David Melius Named 53rd Allstate Sugar Bowl President
Wednesday, February 17, 2010
David Melius has been named the Sugar Bowl Committee's President for the 2010-11 year. A native New Orleanian, Melius is the 53rd president of the organization.
Since joining the Sugar Bowl Committee in 1995, Melius has been involved with numerous committees. He has served as the chairman of the team liaison committee as well as the entertainment committee for four years, including during the 2004 National Championship year which featured LSU defeating Oklahoma in the Sugar Bowl.
"After serving as a member of this wonderful organization for the past 14 years, I am very excited for the opportunity to serve as the President of the Allstate Sugar Bowl," Melius said. "I am very much looking forward to working with my fellow committee members and our professional staff to continue the tradition of excellence we have built over the last 75-plus years."
Melius succeeds Richard R. Smith, who directed the organization through the 2009 year as well as the Jan. 1, 2010 Allstate Sugar Bowl Classic between Florida and Cincinnati. He will serve with Lance Africk, President-Elect; Jack Laborde, Vice-President; John A. "Jay" Batt, Jr., Treasurer; and Dennis J. Waldron, Secretary. The Sugar Bowl's 51st President, Ronnie Burns, was elected Chairman of the Executive Committee. John R. Busenlener, Lloyd N. Frischhertz, and Dr. J. Lee Moss were elected to the Executive Committee.
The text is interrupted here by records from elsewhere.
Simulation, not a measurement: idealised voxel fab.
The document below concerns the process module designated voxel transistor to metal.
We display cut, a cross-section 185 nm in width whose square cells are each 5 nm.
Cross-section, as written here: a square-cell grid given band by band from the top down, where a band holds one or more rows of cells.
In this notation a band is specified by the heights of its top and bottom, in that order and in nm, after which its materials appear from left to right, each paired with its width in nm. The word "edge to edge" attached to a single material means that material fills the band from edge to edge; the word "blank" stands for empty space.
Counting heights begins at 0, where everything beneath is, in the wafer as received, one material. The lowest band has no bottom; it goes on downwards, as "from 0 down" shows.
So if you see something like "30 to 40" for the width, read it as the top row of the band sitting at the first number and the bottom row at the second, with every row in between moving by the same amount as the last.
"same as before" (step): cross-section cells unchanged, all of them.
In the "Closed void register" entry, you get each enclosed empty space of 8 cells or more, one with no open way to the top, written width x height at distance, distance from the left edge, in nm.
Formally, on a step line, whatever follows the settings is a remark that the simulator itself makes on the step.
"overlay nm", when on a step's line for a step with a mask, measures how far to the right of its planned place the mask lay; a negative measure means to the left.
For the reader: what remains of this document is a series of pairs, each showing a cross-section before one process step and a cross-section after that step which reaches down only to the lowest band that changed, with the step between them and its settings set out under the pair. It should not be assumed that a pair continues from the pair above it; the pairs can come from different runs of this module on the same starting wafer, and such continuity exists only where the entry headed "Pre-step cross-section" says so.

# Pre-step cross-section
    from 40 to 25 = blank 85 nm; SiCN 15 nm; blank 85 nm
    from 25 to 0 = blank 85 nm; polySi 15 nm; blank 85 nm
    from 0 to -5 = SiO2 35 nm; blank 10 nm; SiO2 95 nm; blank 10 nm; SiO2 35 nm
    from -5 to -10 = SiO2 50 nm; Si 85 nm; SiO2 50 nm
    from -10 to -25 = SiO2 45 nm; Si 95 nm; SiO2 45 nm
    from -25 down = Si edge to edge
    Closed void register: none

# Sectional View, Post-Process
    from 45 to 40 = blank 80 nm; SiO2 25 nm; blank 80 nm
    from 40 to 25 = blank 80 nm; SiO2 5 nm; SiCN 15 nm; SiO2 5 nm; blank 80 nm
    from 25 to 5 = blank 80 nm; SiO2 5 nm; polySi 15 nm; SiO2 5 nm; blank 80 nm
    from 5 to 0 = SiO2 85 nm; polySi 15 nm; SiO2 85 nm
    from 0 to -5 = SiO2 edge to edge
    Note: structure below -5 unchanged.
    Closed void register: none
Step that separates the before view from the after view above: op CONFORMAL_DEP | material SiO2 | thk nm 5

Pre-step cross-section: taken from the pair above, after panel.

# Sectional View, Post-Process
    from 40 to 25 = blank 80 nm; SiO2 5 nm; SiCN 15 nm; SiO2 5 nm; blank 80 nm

A graduate of St. Martin's Episcopal School in Metairie, Melius attended Texas A&M and LSU before opening a bar and restaurant in the French Quarter in 1974. In 1983, he bought Bruno's Tavern, a popular uptown establishment which has been in business since 1934, and oversaw a move to its original location, a much larger establishment, in 2006. He and his wife Selby have two children: daughter Ashley, also a member of the Sugar Bowl Committee, and son Barth.
In addition to his time with the Sugar Bowl, Melius has been involved with the Carrollton Booster Club and St. Martin's Alumni organizations.
The Sugar Bowl Committee was founded as the New Orleans Mid-Winter Sports Association in 1934 for the purpose of promoting amateur sporting events that would stimulate tourism and have a positive economic effect on the New Orleans metropolitan area. The 2010 game is estimated to have had an economic impact of over $150 million while the Sugar Bowl has brought over one billion dollars of economic stimulus to the region over the past decade.